Agnieszka Holland returns to the subject of World War II to give us yet another film about a heroic gentile saving a group of Jews from the Nazis. This time it is a lowly Polish sewage worker who successfully hides a dozen people in the city of Lvov’s underground septic system. Like Schindler's List and The Diary of Anne Frank, this is a true story about Jews who managed to survive, and some will complain that by focusing on these tales of survival, the true story of the Holocaust--one of extermination--will be clouded. That, plus the fact that most of this film takes place in a dark and disgusting literal shit-hole, made In Darkness fairly low on my list of can’t-miss films of 2011. However, I’m quite glad I made it to the theatre to see the movie because it is a very strong picture, primarily in its focus on the lives of those in hiding.
The main story of Leopold Socha (the excellent Robert Wieckiewicz) is gripping. He is the man taking the risks, and most of the suspense centers around whether or not he will be discovered, and what other ways his actions might ruin his life. But it is the lives of the Jews living in the sewer that are explored with real depth and distinction--despite the fact that we can barely make out the different characters as they are mostly covered in muck and shrouded “in darkness.” Not only is their fear of discovery, the claustrophobia of their surroundings and the degradation of their situation explored, but Holland and screenwriter David F. Shamoon are able to show us the passion, pettiness, boredom, sexuality, intellect, honor and adaptability that all human beings bring with them to even the worst of circumstances.
This is a long film and one that is never much fun to look at, but Holland uses both of these potentially distancing factors to bring the audience much closer to understanding what this must have been like than I would have thought a film could. The dramatic spine of the story, Socha’s transformation from a self-interested opportunist to a righteous individual, is subtler and more convincing that the similar arc in Schindler's List, and while this film lacks the scope and cinematic power of that film, it should not be dismissed in a been-there-done-that, don’t-need-to-see-this-again fashion. If so, audiences will be missing out on a very inspiring true-life story.

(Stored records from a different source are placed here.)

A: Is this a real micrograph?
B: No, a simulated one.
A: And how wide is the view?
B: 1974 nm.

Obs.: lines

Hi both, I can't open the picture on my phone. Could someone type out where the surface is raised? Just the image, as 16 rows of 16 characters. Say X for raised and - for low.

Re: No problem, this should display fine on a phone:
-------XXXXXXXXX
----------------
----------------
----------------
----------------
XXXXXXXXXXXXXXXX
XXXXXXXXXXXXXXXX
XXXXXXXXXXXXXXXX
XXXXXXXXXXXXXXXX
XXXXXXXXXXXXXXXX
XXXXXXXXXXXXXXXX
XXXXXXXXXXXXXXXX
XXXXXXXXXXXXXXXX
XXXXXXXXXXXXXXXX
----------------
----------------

By making major films from of these footnotes to the history of the Holocaust, I do not believe filmmakers are doing that history a disservice. After all, while the story of the Holocaust was indeed a story of extermination and murder, it is also a story of how a people and culture managed to survive this ultimate horror. In Darkness provides us a glimpse of how this was done--not so much by the heroic acts of a gentile but by the strength and determination of the Jews themselves.